Multi-view letrning through different levels of abstraction extracted by deep neural networks

The present thesis focuses on combining two novel approaches that are becoming more and more important nowadays, namely deep learning and multi-view learning. After the work of Geoffrey Hinton and Ruslan Salakhutdinov of 2006, Deep Learning (DL) became increasingly important to the point of being a key part in various systems for different disciplines. The main fields are Automatic Speech Recognition (ASR) and Visual Recognition (VR). Different typologies of network were used to reach the state-of-the- art. For instance, the Convolutional Neural Networks (CNN) is the best performing architecture for VR tasks. On the other hand, nowadays, we have different sources to gather data and information for a tasks of our interest. These new techniques are called Multi-View Learning (MVL). The goal is to increase the performance and improve the results by exploiting the agreement and complementary information between different sources. However, sometimes it is too expensive to collect data from different sources or simply, we do not have them. It is possible that there is not enough information or there is access only to one view. To avoid this problem, different techniques were developed in order to extract multiple views from one single view. This research combines DL with MVL techniques based on the following intuition. Usually, in a Deep Neural Network (DNN) we use only the “features” of the last layer to make a prediction ignoring all the features that we can extract from the previous hidden layers. The underlying idea of this thesis is to treat each layer as a different view of the original object and combine them to improve the performance of the classic DNN.

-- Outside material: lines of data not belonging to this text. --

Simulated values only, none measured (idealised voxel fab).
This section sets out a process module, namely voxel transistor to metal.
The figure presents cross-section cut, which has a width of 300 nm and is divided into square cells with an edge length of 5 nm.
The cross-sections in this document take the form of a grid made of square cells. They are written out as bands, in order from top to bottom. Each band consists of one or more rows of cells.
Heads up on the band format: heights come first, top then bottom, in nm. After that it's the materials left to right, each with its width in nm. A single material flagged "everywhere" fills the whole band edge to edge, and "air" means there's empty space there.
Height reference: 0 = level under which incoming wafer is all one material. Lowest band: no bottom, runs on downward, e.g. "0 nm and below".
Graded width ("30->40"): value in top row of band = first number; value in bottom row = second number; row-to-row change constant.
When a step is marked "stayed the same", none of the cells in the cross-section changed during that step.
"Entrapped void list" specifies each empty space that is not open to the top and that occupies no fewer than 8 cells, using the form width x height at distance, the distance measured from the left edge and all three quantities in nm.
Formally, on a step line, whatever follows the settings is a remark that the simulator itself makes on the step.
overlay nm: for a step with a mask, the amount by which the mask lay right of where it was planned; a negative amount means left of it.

L’obiettivo della presente tesi si concentra sul combinare due nuovi approcci che oggigiorno stanno diventando sempre più importanti, cioè deep learning e multi-view learning. Dopo il lavoro Geoffrey Hinton e Ruslan Salakhutdinov del 2006 , Deep Learning (DL) è diventato sempre più importante fino al punto di diventare una parte chiave in differenti sistemi per varie discipline. I campi principali sono Automatic Speech Recognition (ASR) e Visual Recognition (VR). Differenti tipologie di reti sono state utilizzate, e alcune di loro hanno raggiunto lo stato dell’arte. Per esempio, le Convolutional Neural Networks (CNN) sono le architetture più performanti per i compiti che riguardano il riconoscimento di immagini. D’altro canto, oggigiorno, abbiamo a disposizioni diverse fonti dalle quali prendere dati e informazioni per svolgere le predizioni che a noi interessano. Nasce così il Multi-View Learning (MVL) con l’obiettivo di incrementare le performance e migliorare i risultati sfruttando le informazioni concordi e complementari tra le diverse sorgenti. Comunque, ogni tanto è troppo costoso collezionare dati da sorgenti diverse o semplicemente non abbiamo a disposizione così tante “viste”. È possibile che non abbiamo abbastanza informazioni o che abbiamo accesso solamente a una sorgente. Per evitare questo problema, diverse tecniche sono state adoperate con l’obiettivo di estrarre “multiple views” da una sola vista. Questa ricerca combina DL con le tecniche di MVL basandosi sulla seguente intuizione. Solitamente, in una Deep Neural Network (DNN) noi usiamo solamente le “features” dell’ultimo livello per fare la predizione ignorando tutte le features che abbiamo estratto dai precedenti livelli nascosti. L’idea di sottofondo di questa tesi è di trattare ogni livello della rete come una vista diversa dell’oggetto originale e combinarle con l’obiettivo di incrementare le performance delle classiche DNN.